SUMMARY OF THE :INVENTION
[0006] In accordance with one aspect of the present invention, a computing
device enclosure is provided that includes a first compartment that has a
first upper side and is adapted to house the computing device and a
liquid cooling device. The computing device has at least one heat
generating component operable to transfer heat to the liquid cooling
device. A second compartment has a lower side that includes an air inlet
and a second upper side that has an air outlet. The second compartment is
adapted to house a heat exchanger to remove heat transferred to the
liquid cooling device. A hub connects the second compartment to the first
compartment in a spaced apart relation so as to leave a gap between the
first upper side of the compartment and the lower side of the second
compartment.
[0007] In accordance with one aspect of the present invention, a computing
device enclosure is provided that includes a compartment with a first
portion that is adapted to house the computing device and a liquid
cooling device. The computing device may have at least one heat
generating component operable to transfer heat to the liquid cooling
device. The second portion of the compartment is adapted to house a heat
exchanger to remove heat transferred to the liquid cooling device. The
compartment may include air inlets and air outlets for venting around its
perimeter. For example, the compartment may include air inlets and air
outlets around its middle portion to allow for venting.
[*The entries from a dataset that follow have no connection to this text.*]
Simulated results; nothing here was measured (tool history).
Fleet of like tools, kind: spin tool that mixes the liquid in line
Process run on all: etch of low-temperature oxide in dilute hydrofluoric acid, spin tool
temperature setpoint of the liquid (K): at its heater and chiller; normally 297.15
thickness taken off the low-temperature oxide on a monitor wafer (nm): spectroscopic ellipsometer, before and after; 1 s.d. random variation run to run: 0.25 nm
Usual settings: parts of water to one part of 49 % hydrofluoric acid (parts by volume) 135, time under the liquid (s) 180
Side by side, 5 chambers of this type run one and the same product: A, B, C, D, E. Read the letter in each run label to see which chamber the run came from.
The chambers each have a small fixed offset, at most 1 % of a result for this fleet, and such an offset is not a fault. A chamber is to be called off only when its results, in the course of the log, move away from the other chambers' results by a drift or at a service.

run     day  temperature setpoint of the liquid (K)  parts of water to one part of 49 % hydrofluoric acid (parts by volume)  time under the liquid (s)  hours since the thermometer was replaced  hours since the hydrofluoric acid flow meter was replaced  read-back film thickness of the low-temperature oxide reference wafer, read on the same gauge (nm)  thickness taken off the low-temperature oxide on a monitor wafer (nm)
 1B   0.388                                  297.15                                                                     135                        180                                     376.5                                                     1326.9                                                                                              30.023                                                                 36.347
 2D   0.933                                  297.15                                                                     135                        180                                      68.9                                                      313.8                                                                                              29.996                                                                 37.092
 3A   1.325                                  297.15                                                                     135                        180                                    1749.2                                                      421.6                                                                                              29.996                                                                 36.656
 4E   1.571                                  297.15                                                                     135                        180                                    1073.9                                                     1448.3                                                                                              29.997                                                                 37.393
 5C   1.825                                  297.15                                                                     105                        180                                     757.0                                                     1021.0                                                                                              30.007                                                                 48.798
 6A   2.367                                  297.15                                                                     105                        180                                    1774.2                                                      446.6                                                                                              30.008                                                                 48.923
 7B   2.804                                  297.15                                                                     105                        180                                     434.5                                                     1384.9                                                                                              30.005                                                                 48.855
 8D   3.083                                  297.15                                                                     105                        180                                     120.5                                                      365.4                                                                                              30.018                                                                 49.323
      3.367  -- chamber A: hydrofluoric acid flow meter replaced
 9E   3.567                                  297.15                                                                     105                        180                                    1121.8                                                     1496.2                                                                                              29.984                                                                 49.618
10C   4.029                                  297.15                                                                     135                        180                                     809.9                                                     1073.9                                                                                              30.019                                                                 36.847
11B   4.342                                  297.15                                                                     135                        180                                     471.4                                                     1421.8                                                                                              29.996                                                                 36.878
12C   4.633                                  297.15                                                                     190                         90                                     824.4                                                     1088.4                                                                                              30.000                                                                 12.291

[0008] In accordance with another aspect of the present invention, a
computing device is provided that includes a first compartment that has a
first upper side and a first heat generating component positioned in the
first compartment. A liquid cooling device is positioned in the first
compartment and in thermal contact with the first heat generating
component. In one example, the heat generating component may be a power
supply, or a component of a power supply, such as a voltage regulator. A
second compartment has a lower side that includes an air inlet and a
second upper side including an air outlet. A hub connects the second
compartment to the first compartment in spaced apart relation so as to
leave a gap between the first upper side and the lower side. A heat
exchanger is positioned in the second compartment and delivers cooling
liquid to the liquid cooling device and is operable to exchange heat with
air moving from the air inlet through the second compartment to the air
outlet.
[0009] In accordance with another aspect of the present invention, a
liquid cooling device for a computing device is provided that includes an
internal chamber to permit cooling liquid to pass there through. The
liquid cooling device may be in thermal contact with a first heat
generating component of the computing device and a second heat generating
component of the computing device. For example, the liquid cooling device
may be in thermal contact with a component of a power supply. In one
example, the liquid cooling device may include a first side adapted to
thermally contact a first heating generating component of the computing
device, and a second side adapted to thermally contact a second heat
generating component of the computing device.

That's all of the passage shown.